Alistair Darling the UK Chancellor of the Exchequer has had an up and down tenure in his current role, but tonight’s annual speech at the Mansion House was surely anticipated as a “safe gig”. Instead he finds himself upstaged by Mervyn King as Governor of the Bank of England and supposedly the “supporting act”. It is as if the valet had not only taken his car for a spin, but put the car up on bricks taken the tyres and syphoned the fuel tank.
Mr King’s remarks are likely to prove embarrassing for the government, he said at the Mansion House tonight that: “It is not entirely clear how the Bank will be able to discharge its new statutory responsibility if we can do no more than issue sermons or organise burials.”
Alistair Darling at the Treasury has resisted significant changes to the allocation of regulatory responsibilities between the Financial Services Authority, the Treasury and the Bank of England, the so-called Tripartite. The Bank of England’s regulatory powers and responsibilities have been largely devolved to the Financial Services Authority for some 20 years, but now the Old lady of Threadneedle Street wants her teeth back.
The approach of the UK Treasury is at odds with the proposals put forward by Mr Obama the timing of which also managed to upstage Mr Darling’s speech.

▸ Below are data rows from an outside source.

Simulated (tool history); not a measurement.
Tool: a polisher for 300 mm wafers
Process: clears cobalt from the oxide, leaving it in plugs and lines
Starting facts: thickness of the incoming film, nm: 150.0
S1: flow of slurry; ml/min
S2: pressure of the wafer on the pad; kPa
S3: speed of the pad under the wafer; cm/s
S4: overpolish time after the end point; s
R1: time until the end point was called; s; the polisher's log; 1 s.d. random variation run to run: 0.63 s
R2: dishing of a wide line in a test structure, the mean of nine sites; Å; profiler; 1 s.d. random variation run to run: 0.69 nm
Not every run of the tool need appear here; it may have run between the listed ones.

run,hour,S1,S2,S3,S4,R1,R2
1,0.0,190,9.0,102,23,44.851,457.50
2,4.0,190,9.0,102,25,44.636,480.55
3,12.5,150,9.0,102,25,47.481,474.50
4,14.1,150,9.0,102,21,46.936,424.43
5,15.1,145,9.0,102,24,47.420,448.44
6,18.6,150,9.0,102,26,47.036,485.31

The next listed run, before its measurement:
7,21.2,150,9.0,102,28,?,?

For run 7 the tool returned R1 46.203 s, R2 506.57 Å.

As an aside: it is a remarkable achievement to be upstaged twice in one’s own dinner time by such powerful figures, but then anyone watching Mr Darling’s public demeanour realises he spends most of his life being upstaged… usually by the former occupant of his current position.
The problem for the Chancellor is that the current “tripartite” regulatory regime in the UK where responsibilities are split between the Treasury, Bank of England and the FSA was introduced in 1997 by Gordon Brown the then Chancellor. The Government argues that the problems in regulation are not the same in the UK as they are in the US. It is argued by the Government that Mr Obama seeks to reform a Byzantine regulatory system, to streamline and rationalise it; whereas in the UK the rationalisation (they argue) happened in 1997 the problem was that the regulator was not doing his job either because he was asleep at the wheel or because he was under resourced.
Mr Brown has a reputation for favouring abstract and complicated solutions over practical & fit for purpose ones. Mr Brown’s ancestors it is pointed out were clergymen not engineers. The tripartite system lacks clearly defined lines of responsibility. Asking the Governor of the Bank of England what he thinks about a system that gives the responsibility for financial oversight and regulation to the FSA is a bit like asking a lamp post what it thinks about dogs, but he clearly thinks that the Governments proposed tinkering with the tripartite system is not enough.
The Governor appeared to differ from the Chancellor – on whether some banks have become far too big for the health of the economy.
The Governor said: “If some banks are thought to be too big to fail, then, in the words of a distinguished American economist, they are too big. It is not sensible to allow large banks to combine high street retail banking with risky investment banking or funding strategies, and then provide an implicit state guarantee against failure.”
By contrast the Chancellor told the same City audience that “The solution is not as simple, as some have suggested, as restricting the size of banks. We have learnt that you don’t necessarily need to be a big bank – or indeed a complex one – to threaten to bring the system down.”
Personally the Chancellor is right to say that the solution is “not as simple as restricting the size of banks”, but wrong to argue that it is not part of the solution. After all Lehman Bros was both big and complex and to argue otherwise is just tosh. Neither Washington nor Whitehall is hinting at a desire to break banks up into smaller, more narrowly focused businesses, but in my opinion it may be the only way to prevent the kind of systemic unwinding of the financial system that we saw over the past 12 months. The problem is that it is probably not achievable unilaterally – how could any one nation achieve such a control?